Couple of years back, an Aircraft manufacturer's fleet was grounded1 by regulators around the globe. Cause? Alleged manufacturing defects and insufficient testing that led to the failure of a new type of battery. The incident highlighted that unchecked outsourcing also carries risks. Can businesses afford these risks in highly competitive times? Probably not. So what is the way forward?
With the IoT taking every industry by storm, manufacturing is no exception. M2M data - collected and analyzed - can help manufacturers assure quality of their products as well as predict and prevent failures. Data analytics can help manufacturers shape the quality curve at three points - component manufacture, assembly (using in-house factory data) and shipped product (using M2M data).
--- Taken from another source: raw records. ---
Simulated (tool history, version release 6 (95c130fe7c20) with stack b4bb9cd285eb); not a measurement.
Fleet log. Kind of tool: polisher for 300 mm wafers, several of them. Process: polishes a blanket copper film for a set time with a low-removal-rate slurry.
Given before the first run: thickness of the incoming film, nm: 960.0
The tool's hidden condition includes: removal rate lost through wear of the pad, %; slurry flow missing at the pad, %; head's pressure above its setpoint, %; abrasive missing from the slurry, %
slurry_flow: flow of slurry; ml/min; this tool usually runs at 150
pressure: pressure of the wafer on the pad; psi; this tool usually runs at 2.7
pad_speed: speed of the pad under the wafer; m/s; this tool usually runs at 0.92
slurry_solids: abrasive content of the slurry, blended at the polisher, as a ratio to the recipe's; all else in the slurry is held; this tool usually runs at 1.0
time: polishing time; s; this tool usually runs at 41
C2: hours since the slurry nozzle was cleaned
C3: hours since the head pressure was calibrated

There can be any number of causes for a dysfunctional product at the point of use - be it poor shipping or installation quality, unsuitable product usage, bad weather etc. While traditionally manufacturers took a reactive approach to quality issues that happened after shipping, customers now expect them to be proactively involved in addressing these problems. This is where sensor data can prove to be a savior. However, analyzing this data and converting it to meaningful, actionable, real time insight still remains a challenge for most manufacturers.
Let's break this challenge in to two parts. First, do manufacturers have the capability to extract and separate useful signals and data from the vast quantities that are collected? And second, do they have the capability to create data structures that can meet new challenges and questions asked of the data collected?
To address these issues, manufacturers need to clearly define the following:
- Is all data that's being captured relevant? Or is there a need of smart filters at the point of capture?
- How do we determine the key metrics so we know what data to capture and transform to the right level of granularity?
- Js our data platform reliable enough to analyze data in motion? Can it work in real time?
- Is our architecture future proof? Can it assimilate newer formats as device usage changes?
It's time that manufacturers apply themselves to find answers to these questions or risk falling behind in the quality assurance race. Billions of things will be connected to the Internet by 2020 (estimates vary from 4.9bn to 75bn). By preparing to take advantage of M2M data now, manufacturers can be prepared for the eventuality when something as large as a plane or as small as a heater is connected.